Another Survey – So What's the Point Exactly?

On August 18, 2011, KFLA kicked off the initial phase of its Social Network Analysis (SNA) project with the opening of Survey 1. The first of two online surveys that would provide the data for this analysis, it was sent via email to the entire network of Fellows in the hopes of capturing a snapshot of the true capacity and power of the KFLA Network. The questions that were asked had been crafted with a purpose: to identify connections and relationships already in existence between Fellows, places where gaps were evident, and what direct actions could be taken to bridge those gaps in a way that would strengthen the network and create value for every Fellow within it. By responding to this survey, you were helping KFLA to help YOU. Here’s how:

SNA RESULTS – the Nuts and Bolts

When the survey closed four weeks after its open, a total of 288 Fellows and Advisors had either started or completed it. We were able to draw data from 267 individuals from this total pool. The demographic breakdown of these respondents is represented in the graphs below:

sna gender 150x150

SNA Gender Identity Breakdown

sna ethnicity 150x150

SNA Ethnicity Breakdown

sna age 150x150

SNA Age Breakdown

SNA RESULTS – Putting the Pieces Together

The data collected from all of these responses was used to create network maps. Network maps plot and measure the relationships and points of connection between people, groups, organizations, and other information/knowledge flows. KFLA’s maps revealed links between individual Fellows, cohorts, regions, and issues of shared interest, information that was not only interesting, but essential to making the SNA really work.
The individuals who took survey have been in general contact with a substantial percentage of all Fellows. Ties are present. While sector-focused cohorts (Food & Health) work mostly with others from their own groups, more recent cohorts (KNFP 08-16) work not only within their groups, but across cohorts as well.
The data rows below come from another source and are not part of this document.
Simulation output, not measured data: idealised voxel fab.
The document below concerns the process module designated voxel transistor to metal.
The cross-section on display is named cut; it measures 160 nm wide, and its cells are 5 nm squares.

A number of respondents felt that other Fellows could be helpful to them, and the greatest motivators to connect with other Fellows were to work on social change, and to have opportunities for learning.

Eva Moya (KNFP-13)

Eva Moya (KNFP-13)

Eva Moya (KNFP-13) must have had exactly this in mind when she tapped into the Kellogg Network in order to bring about the adaptation of an intervention called “Is it Difficult Being a Woman? A Guide for Women on Depression.” The translation and adaptation of the original Spanish text was an undertaking that could only have come about as a result of collaboration that crossed Fellowship groups, sectors, and areas of expertise. Adaptation involved transforming an intervention developed in Mexico for women of Mexican origin into one that addressed their counterparts here in the United States. Resources were needed and the network provided the pool from they could be drawn. The source was a combination of Fellows from different classes and from the El Paso, TX region, as well as funding from KFLA.

Eva explains, “…what we wanted to do through the Alliance is convene a group of fellows to come together and work on focus groups, then reviewing of the literature, followed by the adaptation of the actual intervention.” This also included “…the translation and the development of a training tool so that community health workers could use this tool as a means to address gender and depression with Latinas and other Spanish-speaking populations in the United States.”

Eva worked closely with Patty Stephens (KNFP-06) – who was pivotal in the writing of the adaptation – and Pauline Dow (KNFP-15), both of whom she had met at KFLA Forums. Also involved in the project was friend and colleague, Letty Paez (KNFP-10), who had recruited Eva as a Kellogg Fellow in the 1990’s. According to Eva, “it was actually a truly team effort.” Together with Eva’s Mexican colleagues and the book’s original authors, they were able to produce the English adaptation and have it published in 2006.

The intervention and training tools are still in use today.

But how connected do people feel to the network as a whole? Many people feel very or somewhat connected to the network, have strong interest in strengthening KFLA, and have been active in it. This is important. Equally vital, though, is the feedback from those who feel less connected, those who have not been active and who don’t have an interest in strengthening the network. KFLA will focus on ways to help that feeling of connection to take root and to enhance engagement by zeroing in on the issues that matter to you, that matter to all of us.

SNA Results – Driving Down The Point

Confirmed Current Connections in the KFLA Network

Confirmed Current Collaboration in the KFLA Network

The question that might come to mind is WHY? What is the point of gathering this information and how is it relevant? Put another way, one might ask, “when I have so much on my plate already, why should I invest my time in this?”
By responding to this survey, you inform us about the relationships you already have, how these can be built upon, and how the network can be used to increase the impact of your work. Again, it helps us help you. Ultimately, it will enable you to communicate more amongst yourselves, to self organize and coordinate joint work in order to expand the scope of what you can accomplish together. (It might even save you some time when you DON’T have to call the KFLA office to get this process started.)

SNA will enable KFLA to do what we do better – connect Fellows so that they can impact each other’s work. In short, we will help make the kind of connections that lead to action. It will enable us to produce results.

Confirmed Future Collaboration (Red) in the KFLA Network

Confirmed Future Collaboration (Red) in the KFLA Network

It’s enticing – and important! – to dream of what this network can accomplish when catalyzed into action, but our focus here and now is on WHAT we are doing to MAKE this happen, how we can DELIVER.

This is what we’re doing with SNA and the surveys are the first step.